Ted Kotcheff’s Bulgarian journey
Tears have fallen from the face of Ted Kotcheff on to the Bulgarian ground from which his roots sprang, in Plovdiv, once home to his father.
It was an emotional part of Kotcheff’s journey to Bulgaria, from which he returns to Canada with valued keepsakes – a certificate of Bulgarian citizenship, and an official identity card that states that he has an address in Plovdiv.
Born in Toronto in 1931, Kotcheff – best known, perhaps, among all his credits on IMDB for having been the director of Rambo: First Blood – is the son of a Tschotchev. The “Ts” was substituted by a “K” by a Canadian immigration official.

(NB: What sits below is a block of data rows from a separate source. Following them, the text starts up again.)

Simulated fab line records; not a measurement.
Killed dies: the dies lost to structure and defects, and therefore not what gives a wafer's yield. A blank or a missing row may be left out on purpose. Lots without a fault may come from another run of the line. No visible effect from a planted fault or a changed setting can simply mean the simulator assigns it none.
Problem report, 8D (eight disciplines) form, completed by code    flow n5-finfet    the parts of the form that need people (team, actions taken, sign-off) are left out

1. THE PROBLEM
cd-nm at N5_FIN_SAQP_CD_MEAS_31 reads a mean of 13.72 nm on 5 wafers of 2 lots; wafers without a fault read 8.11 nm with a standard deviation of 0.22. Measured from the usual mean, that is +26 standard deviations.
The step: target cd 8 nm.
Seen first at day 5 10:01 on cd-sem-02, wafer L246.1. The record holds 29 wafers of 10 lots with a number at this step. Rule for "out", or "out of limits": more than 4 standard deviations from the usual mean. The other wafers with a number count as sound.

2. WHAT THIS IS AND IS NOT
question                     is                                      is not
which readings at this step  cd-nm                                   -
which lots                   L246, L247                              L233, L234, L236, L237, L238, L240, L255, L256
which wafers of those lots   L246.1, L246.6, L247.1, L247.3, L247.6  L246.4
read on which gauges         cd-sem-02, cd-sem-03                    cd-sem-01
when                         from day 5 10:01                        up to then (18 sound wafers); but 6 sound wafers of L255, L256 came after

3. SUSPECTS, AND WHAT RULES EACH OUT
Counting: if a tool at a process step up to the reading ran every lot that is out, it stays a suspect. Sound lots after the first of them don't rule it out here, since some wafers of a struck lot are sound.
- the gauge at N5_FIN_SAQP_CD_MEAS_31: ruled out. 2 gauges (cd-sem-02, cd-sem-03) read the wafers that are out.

Kotcheff came to Bulgaria for the Sofia Film Festival, to showings and presentations in Sofia and in Plovdiv. In the Bulgarian capital, the documentation that he had lodged earlier bore fruit as he was personally presented with a certificate of Bulgarian citizenship by Justice Minister Ekaterina Zaharieva.
The Justice Ministry media statement confirming the fact solemnly recorded that officials had checked the validity of the documents that he had presented.
“Experts from the Bulgarian Citizenship directorate carried out a thorough examination of the documents submitted by Kotcheff and records at the Ministry of Justice under Article 38 of the Bulgarian Citizenship Act. The examination found that the director is a Bulgarian citizen by birth and this circumstance is documented by a certificate of Article 39, Paragraph 1 of the Bulgarian Citizenship Act,” as the official prose of the ministry put it.
In Kotcheff’s own memory and self-identity, however, is a feeling of being Bulgarian. Local media recorded with enthusiasm his words on various occasions during his journey: “Bulgaria is in my heart. You will always be in my soul. I am Bulgarian. My Dad was born and raised in Plovdiv”.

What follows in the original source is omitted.